Our skilled volunteer leader Alida, who is an interpreter at Murphys Point in the summer and student of all things pertaining to outdoors and education the rest of the time, led us through a great program that featured some helpful tips and fun activities related to winter survival.
The first important message? Don't panic! If you find yourself in a survival situation, stop and think, stay put and make a plan. One way to do this is to pick a landmark, such as a tree, and make it your home base. We practised the skill of finding our landmarks after some disorienting spinning in the field - how quickly could we get to our base?
Another key to survival in the winter is warmth. We know lots of animals have this mastered - they come equipped with special layered fur coats or feathers, for instance. Technically humans have this mastered, too; we just have to use our noggins and dress appropriately. The most important thing is to wear layers: have lots for warmth and peel them off as you cool down and sweat so you don't get cold and clammy. Another trick is to exercise (we did jumping jacks) to keep warm, being careful to conserve your energy.

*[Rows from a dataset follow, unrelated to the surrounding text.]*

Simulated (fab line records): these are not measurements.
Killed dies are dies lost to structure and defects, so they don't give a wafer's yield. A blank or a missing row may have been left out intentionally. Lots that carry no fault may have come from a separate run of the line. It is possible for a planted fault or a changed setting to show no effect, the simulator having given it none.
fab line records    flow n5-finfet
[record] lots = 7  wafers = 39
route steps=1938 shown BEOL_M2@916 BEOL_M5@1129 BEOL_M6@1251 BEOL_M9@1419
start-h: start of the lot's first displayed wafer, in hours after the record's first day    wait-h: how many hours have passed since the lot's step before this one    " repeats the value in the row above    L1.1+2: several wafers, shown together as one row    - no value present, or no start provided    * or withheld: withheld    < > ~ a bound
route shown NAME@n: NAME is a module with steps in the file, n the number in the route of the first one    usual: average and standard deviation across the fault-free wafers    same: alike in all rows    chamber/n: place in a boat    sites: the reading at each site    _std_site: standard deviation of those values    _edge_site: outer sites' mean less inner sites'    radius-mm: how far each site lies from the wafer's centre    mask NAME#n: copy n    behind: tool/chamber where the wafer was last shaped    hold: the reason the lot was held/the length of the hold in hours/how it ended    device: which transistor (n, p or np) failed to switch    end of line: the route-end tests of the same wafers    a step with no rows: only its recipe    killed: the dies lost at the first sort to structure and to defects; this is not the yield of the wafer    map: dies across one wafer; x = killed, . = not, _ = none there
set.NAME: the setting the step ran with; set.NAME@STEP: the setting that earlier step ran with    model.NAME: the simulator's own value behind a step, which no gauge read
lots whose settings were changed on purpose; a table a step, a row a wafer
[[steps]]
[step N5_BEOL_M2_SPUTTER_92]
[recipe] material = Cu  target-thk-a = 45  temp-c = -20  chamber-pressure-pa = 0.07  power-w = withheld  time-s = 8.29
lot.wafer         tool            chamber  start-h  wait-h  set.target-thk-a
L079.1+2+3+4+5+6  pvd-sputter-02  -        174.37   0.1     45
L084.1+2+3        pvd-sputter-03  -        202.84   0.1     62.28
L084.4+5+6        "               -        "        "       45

Speaking of energy, food and water were the next topic. We learned that we can go quite a few days without food, but not long at all without water. We also learned that eating snow takes a lot of energy and uses a lot of warmth, so it's best to build a fire (more warmth) and melt the snow if possible.
We broke into four groups and Alida timed us to see which group could build a small fire (with help from adult volunteers and kit with some supplies) and melt snow in a can the fastest. The winning group completed the task in mere minutes, and one group demonstrated building fires is tricky business - and had no luck at all!
The next big tip for winter survival is to be seen and heard. Like a cardinal against snow, bright colours help a person to be seen. Make noise, too - bring a whistle and emit three short blasts to signal for help. We practised the art of noise making (not that a large group of kids needs a lot of practise with that) by doing coyote calls, with Alida explaining the difference between the noises made by pups and adults.
Our Skipper Pat then "rescued" us with hot chocolate and other snacks in the warm drive shed while we recapped all we'd learned. There was even a little time for frolicking in the snow before going home.